It was supposed to be winter, but the day was unseasonably mild, warm even.
I dressed quickly, confident that I needed neither hat nor gloves, and left the house, lured outside by the sun, the warmth and the joyful day they promised. I walked up the nearby hill, energized by the spirit of spring.
The clouds were fluffy, white and moving fast, turning nature’s painting into an animation, at least for those with patience enough to stare into the distant sky.
I stood on the bridge over the creek, looking at the melting ice, the families of ducks and the families of humans, the latter adhering to the signs banning them from feeding the former. I was more worried by the dogs, for there were no signs telling them not to feed on me.
The squirrels seemed to have no food shortage at all, judging by their happy faces. With the melting snow, they found the caches of food that they, or their colleagues, had prepared a few short months ago.
Children, oblivious to all of this, were running around, irresponsibly unleashed by their owners.
Trees were waking up from hibernation, freshly brewed maple syrup running through their veins (this was in Canada, after all). The flowers must have gorged on something delicious, too, for they looked deliriously colorful that day.
Whenever I passed a bench, I sat down, soaking in the sun. As I was reading a chapter or two of a novel, the sun became stronger as if she wanted to look over my shoulder and partake in the pleasure.

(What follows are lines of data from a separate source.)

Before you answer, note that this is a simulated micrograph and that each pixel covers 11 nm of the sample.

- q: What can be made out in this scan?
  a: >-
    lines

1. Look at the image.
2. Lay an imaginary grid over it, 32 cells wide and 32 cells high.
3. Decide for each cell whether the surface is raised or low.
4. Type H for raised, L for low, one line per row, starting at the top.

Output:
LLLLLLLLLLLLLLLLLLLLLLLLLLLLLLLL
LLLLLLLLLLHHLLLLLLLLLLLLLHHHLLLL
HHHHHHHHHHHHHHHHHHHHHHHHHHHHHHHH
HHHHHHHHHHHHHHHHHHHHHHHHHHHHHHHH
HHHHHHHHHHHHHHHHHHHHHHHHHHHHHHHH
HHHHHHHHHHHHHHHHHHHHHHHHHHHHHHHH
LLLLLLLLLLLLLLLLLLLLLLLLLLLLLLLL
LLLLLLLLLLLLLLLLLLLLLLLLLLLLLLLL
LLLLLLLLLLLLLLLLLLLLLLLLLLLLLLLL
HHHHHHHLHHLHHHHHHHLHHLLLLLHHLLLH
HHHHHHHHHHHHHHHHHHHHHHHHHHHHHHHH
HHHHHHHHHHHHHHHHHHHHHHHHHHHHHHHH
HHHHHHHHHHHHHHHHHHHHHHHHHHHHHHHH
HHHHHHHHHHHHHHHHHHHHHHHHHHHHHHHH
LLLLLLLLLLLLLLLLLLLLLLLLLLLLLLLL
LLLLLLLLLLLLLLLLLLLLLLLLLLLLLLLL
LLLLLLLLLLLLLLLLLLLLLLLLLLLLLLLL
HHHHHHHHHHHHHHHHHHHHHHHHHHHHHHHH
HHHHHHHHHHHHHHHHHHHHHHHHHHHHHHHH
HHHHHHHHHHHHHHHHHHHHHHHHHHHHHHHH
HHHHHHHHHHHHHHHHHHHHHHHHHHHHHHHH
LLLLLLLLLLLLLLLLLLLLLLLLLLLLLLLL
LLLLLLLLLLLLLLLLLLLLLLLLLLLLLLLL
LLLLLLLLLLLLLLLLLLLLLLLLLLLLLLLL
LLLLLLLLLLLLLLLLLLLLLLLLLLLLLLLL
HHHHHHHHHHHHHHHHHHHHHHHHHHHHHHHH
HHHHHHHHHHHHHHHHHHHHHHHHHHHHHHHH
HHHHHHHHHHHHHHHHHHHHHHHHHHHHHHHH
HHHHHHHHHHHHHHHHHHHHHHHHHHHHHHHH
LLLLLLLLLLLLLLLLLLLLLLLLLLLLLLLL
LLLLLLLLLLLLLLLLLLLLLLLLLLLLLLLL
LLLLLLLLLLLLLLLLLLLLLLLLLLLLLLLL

When I came home after four, five, maybe six hours, my heart content as only a day in nature can achieve it, I checked my e-mails. Two potential clients complained that I hadn’t replied to their messages, taking their business elsewhere. This would mean another month of struggling financially, of eating nothing but rice and soup, another month of dread.
A sense of beauty, of happiness even, can really be detrimental to so-called success.
Yet, on the next sunny day, I will go out again. There is enough winter in the world, literally and metaphorically.